Send us your poor, your huddled masses, yearning to PAYE … but seriously, migrant workers bring with them a host of tax headaches. Simon Massey highlights the main issues

The tax rules on employing migrant workers are complex to say the least. Employers may think they have tackled the worse of it once they have checked their work permits and training certificates. But tax issues are just as important as the legal hurdles, and an employer who neglects them may be in for a rude awakening.

To some extent the procedures for taking on migrant workers are the same as those for UK workers. A self-employed non-UK resident still needs to comply with the Construction Industry Scheme regulations, and may need assistance with registrations. If not self-employed, they will need to be taken on to your payroll. This can be time-consuming, as there are a series of registrations necessary to join the UK tax club.

All migrant workers need to be registered with HM Revenue & Customs and to have obtained a National Insurance number. Usually, the person needing the National Insurance number needs to apply for it in person at their local Job Centre Plus. All of this is essential to be paid legally. An employer would operate “emergency” tax and need to deduct NI from the worker’s wages and therefore it needs the NI number to ensure this is all allocated appropriately.

If the worker is only in the UK for a short period of time (60 days is the shortest cut-off period) then the rules are even more complex. The worker is likely to remain in their domestic tax system while paying UK taxes as well, which could lead to personal cash flow issues and the need to work with two systems.

If the worker is not in the UK for any length of time then it may be that they do not have a liability to tax. If a worker is in the UK for fewer than 183 days in a tax year, they are not tax resident. Employers beware, however: this does not take away their obligation to deduct PAYE tax and NI from the worker’s wages, as the PAYE regulations are written in a much more stringent manner.

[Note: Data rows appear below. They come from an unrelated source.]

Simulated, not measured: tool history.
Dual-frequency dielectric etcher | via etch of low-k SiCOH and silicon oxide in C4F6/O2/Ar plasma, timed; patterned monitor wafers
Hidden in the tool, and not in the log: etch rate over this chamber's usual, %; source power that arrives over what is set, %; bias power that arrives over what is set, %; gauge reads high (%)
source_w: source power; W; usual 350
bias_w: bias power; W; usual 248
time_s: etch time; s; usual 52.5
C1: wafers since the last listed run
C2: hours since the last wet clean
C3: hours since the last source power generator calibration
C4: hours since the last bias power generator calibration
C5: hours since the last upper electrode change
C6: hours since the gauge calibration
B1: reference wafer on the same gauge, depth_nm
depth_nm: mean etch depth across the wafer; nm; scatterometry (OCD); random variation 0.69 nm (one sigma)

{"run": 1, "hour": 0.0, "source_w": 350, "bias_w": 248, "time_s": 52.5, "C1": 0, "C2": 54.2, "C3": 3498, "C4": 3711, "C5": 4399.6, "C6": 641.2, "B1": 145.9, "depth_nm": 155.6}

There are also situations where the worker might be resident for tax purposes in both their home country and the UK, or at least have an obligation to file tax returns in both places. Quite commonly, where someone is in two jurisdictions then they would not have to pay twice the amount of tax, but the tax deducted in the UK would be available to set against any liability they may have in their home country. Unfortunately for the worker concerned, it is not possible to choose which is your “home” country – that is, the country with the lower rate of tax, as there are clauses in the tax treaties between the UK and many countries that set out where a person is tax-resident.

The worker staying fewer than 60 days is likely to remain in their domestic tax system while paying UK taxes as well, which could lead to personal cash flow issues

Finally, with regard to social security or NI contributions, there is an ability in most European jurisdictions to choose for about 12 months (possibly extendable for a further 12 months) to remain in the home jurisdiction for social security national contributions. This requires specific election to be filed with the relevant social security department – for the UK this is a particular office of HM Revenue & Customs in Newcastle upon Tyne – and can be quite a cumbersome process.

Obviously if the home country contributions are lower, then it may be worthwhile staying in that system. The UK employer however faces the complication of dealing with a foreign government department for the contributions, and that may prove to be challenging for some.

This is a complex matter and there are a number of variables which might determine whether someone is in or outside of the UK for tax purposes. There is therefore no substitute for obtaining professional advice before employing migrant workers.

With the construction boom not likely to slow down anytime soon and the ever-increasing availability of skilled migrant workers, employers are likely to become very familiar with these procedures over the next 12 months. Given past performance we can expect the Revenue to tighten procedures for migrant workers even further to clampdown on any perceived abuses.

Employers in the construction industry, like any other employers, can expect their fair share of extra administration to deal with on top of just getting the job done.